This morning, I sat in the cafeteria of a small private high school my daughter might attend next year and stared--discreetly, I hope--at a man. It's happened to all of us, hasn't it? In some unexpected place, you suddenly spot someone you're 95% sure is someone from your past--someone who was once so significant that you wouldn't have believed you'd ever be unsure--but you are unsure. Unsure enough that you're afraid to speak, not because you're afraid that you're wrong, but because the question mark you'd have to attach to his name would be unforgivable if you were right.
We were both early. I had plenty of time to study him (discreetly, I hope) before the meeting commenced. I thought about walking in the snow with him, about eating rhubarb straight from the garden and blackberries plucked from a bush. I summoned up the one time I'd seen him with his wife and children, years earlier, and tried to remember exactly how he'd looked then, but it was futile. I could only see him refusing to dance with me under the first disco ball I'd ever seen, jumping to defend me during a basketball game in his friend's driveway, appearing at my side with a delicate, powdered-sugar laced Christmas cookie after some silly spat.

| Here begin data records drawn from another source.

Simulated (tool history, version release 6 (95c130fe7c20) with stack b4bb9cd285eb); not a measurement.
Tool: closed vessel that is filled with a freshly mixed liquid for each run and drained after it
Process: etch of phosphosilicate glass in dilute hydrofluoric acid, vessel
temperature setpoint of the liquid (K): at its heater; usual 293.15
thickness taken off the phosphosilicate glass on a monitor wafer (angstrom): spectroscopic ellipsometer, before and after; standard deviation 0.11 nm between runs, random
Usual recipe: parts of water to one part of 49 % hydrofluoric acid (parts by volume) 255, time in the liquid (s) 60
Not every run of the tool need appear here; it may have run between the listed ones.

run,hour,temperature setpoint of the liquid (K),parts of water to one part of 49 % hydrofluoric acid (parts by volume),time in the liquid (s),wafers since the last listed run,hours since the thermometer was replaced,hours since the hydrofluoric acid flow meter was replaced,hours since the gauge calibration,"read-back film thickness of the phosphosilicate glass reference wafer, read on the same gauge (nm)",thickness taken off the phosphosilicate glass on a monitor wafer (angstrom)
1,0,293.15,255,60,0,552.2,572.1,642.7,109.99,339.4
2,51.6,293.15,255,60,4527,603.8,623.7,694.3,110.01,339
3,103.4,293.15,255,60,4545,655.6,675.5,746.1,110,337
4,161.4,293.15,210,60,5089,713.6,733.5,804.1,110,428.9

I come from a large family. I have cousins I've never met and cousins I've seen only once or twice in my life. I probably have cousins I don't even know exist. But this cousin, I loved. We played with Play-Dough and crayons together, imagined arctic expeditions in his back yard and went to movie matinees together every Wednesday in summer. It was to his house that I took my brand new Pong game and my handheld electronic football game; we made tattoos with marker and applied them to one another and to our younger siblings. I remember what I bought him for his ninth birthday, the day he brought his new puppy to my house, the first time I walked to his house alone. I even remember waiting impatiently for him to get up from his nap when he was still in his crib but I had achieved the lofty age of three.
And now I don't know what he looks like.
I sat in a room for two hours this morning and didn't know whether or not he was sitting thirty feet from me. And somehow, not knowing whether or not I was seeing him made me sad in a way that knowing I wasn't never did.